I consider a joke the Nikon so called self cleaning sensor. In my case, it has never done the job right for me. Bring Olympus into this scenario with its self cleaning mechanism and I have NEVER had to clean the sensor in any of my Olympus bodies.
The person who "cleaned" the sensor of your D7100 did not do the right job.
Why not take it back to them and wait for a different guy? They should do it for free, but the longer you wait, the less likely they’ll do it for free. Good luck!
EZsh00ter wrote:
If the spots are only showing up at smaller apertures, then its your lens that has dust in it. Try another lens. If it was from your sensor, the spots would show up at any aperture. Take your lens, hold the aperture open with the little lever on the back of it and look through it directly at a light. Your specs should reveal themselves.
Cheers,
Eric
That’s not how it works.
Dust in the lens very rarely shows up as dark spots because it’s not focused at that point.
If it affects the image at all, it might show up as a lighter translucent area or just a general loss of contrast.
Dust does not sit ON the sensor.
It’s a bit in front on a protective filter pack, even if there is no anti-aliasing filter.
At wider apertures, the light falling on the dust and the edge of the resulting shadow is softer.
At smaller apertures, that shadow’s edge is sharper and shows more easily in the image because the light is coming more straight in from a smaller point.
That’s why
every tutorial on cleaning a sensor says to stop the aperture down to check for dust.
Just like using a softbox or umbrella to light your subject vs a small flash head, bigger is softer.
More about why dust is more visible at smaller apertures
HERE.
I shoot at wider apertures most of the time, but when I need more depth of field, closing down shows me how dirty my sensor really is.

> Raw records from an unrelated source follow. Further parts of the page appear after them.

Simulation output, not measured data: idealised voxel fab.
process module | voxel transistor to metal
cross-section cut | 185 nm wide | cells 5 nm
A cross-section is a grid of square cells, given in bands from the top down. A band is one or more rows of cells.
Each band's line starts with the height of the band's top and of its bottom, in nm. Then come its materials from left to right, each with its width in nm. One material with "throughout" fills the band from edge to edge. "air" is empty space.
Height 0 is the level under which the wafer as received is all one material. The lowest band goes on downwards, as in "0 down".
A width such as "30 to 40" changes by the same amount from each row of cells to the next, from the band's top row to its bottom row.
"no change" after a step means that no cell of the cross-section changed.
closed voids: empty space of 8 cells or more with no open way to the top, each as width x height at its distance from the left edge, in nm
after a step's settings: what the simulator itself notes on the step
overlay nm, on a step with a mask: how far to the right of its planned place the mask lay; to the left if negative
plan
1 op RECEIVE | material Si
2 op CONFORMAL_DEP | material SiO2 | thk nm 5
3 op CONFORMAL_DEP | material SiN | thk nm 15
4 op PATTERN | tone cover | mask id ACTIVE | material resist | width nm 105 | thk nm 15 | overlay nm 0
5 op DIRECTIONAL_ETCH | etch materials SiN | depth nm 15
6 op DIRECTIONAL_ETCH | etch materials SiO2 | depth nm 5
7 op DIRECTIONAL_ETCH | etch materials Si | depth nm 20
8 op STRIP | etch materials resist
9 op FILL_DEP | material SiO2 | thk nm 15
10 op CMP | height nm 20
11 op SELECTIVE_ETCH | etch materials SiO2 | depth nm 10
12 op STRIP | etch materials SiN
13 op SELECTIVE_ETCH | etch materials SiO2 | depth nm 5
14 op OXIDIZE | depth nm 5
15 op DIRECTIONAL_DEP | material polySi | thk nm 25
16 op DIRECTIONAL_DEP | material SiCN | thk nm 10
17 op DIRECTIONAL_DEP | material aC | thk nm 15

I clean my own when it needs it.
EZsh00ter wrote:
If the spots are only showing up at smaller apertures, then its your lens that has dust in it. Try another lens. If it was from your sensor, the spots would show up at any aperture. Take your lens, hold the aperture open with the little lever on the back of it and look through it directly at a light. Your specs should reveal themselves.
Cheers,
Eric
Dust on the sensor would show up much clearer at small aperture and that's why when checking for sensor dust you should use f/22 or so.
rgrenaderphoto wrote:
Try this: Take the lens off and shoot a blank white wall.
Then invert the image to negative, increase contrast and
see if the spots are still there.
Tht approach will MASK/HIDE spots caused by
three-dimensional particles [the usual culprits].
Harsh direction light, from a small source will
emphasize dust. At least the OP already knew
this as evidenced by his test procedure. So it's
not helpful to describe to him a testing method
that provides a broad, diffused, nondirectional
light source.
`
rcarol wrote:
The issue is with his D7100, not his D850.
There is no aa filter on the 7100 either.